There is a pattern playing out online every time Kenya’s nuclear plant comes up, and it is worth naming directly.
Someone posts about the Siaya project. Within minutes, the comments split into two camps. One side is waving Kenyan flags and talking about energy independence. The other — and this includes a lot of people in the clean energy space, EV drivers, solar advocates, people who genuinely care about the planet — is asking why we are even talking about nuclear when we have all this sun, all this wind, all this geothermal.
The implication is clear: nuclear is the old way. Renewables are the future. Pick one.
That framing is wrong. And if Kenya’s clean energy community accepts it, we will have talked ourselves out of the grid that the EV revolution — and the industrial economy we keep saying we want — actually requires.
First, what Kenya already has
Let’s start with the part that almost never makes it into this debate, because it genuinely deserves celebration before we complicate it.
Kenya already generates approximately 90% of its electricity from renewable sources. Geothermal at Olkaria contributes around 40% of generation. Hydro adds roughly 26%. Wind — led by the Lake Turkana Wind Power Project, the largest wind farm on the continent — contributes 13%. Solar is growing fast.

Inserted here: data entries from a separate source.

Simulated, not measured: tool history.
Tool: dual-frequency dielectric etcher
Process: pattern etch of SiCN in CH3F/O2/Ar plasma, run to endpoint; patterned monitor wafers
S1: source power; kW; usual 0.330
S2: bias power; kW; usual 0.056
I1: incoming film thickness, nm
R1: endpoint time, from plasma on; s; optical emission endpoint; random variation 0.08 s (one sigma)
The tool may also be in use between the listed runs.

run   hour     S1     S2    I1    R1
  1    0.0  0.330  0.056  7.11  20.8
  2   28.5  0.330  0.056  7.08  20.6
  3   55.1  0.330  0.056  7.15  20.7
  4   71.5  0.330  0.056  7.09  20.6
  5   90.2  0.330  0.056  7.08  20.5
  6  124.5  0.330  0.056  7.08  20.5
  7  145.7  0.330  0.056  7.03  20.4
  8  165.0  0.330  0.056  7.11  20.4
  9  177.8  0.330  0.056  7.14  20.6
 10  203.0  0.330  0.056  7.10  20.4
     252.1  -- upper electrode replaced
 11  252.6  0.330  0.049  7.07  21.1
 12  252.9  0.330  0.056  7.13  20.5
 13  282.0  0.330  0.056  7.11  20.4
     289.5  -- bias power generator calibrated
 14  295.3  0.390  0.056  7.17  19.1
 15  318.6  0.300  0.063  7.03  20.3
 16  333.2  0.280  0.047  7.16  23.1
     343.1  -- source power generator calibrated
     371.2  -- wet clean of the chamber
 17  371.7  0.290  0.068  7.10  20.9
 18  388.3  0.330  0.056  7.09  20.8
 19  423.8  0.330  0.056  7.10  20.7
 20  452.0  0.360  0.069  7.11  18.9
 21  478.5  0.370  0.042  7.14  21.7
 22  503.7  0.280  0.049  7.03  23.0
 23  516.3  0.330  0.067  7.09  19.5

This is not a developing-world energy story. This is one of the cleanest grids on earth. Kenya sits alongside Iceland and Norway in the rarified territory of nations that have almost entirely decarbonised their electricity supply. The EV you drive here is already, overwhelmingly, charged on clean energy. That is something.
So the question is not: should Kenya abandon its renewable energy leadership?
The question is: what does Kenya need to add to that foundation to power the next phase of its economy?
The problem that solar and wind cannot solve
Here is the part of the energy conversation that gets skipped because it is less exciting than a shiny solar panel or a spinning turbine.
Solar generates electricity when the sun shines. Wind generates electricity when the wind blows. These are not criticisms — they are physics. And for a significant portion of what Kenya needs electricity to do, they are workable. Homes, offices, daytime commercial activity — solar handles this well, and the economics keep improving.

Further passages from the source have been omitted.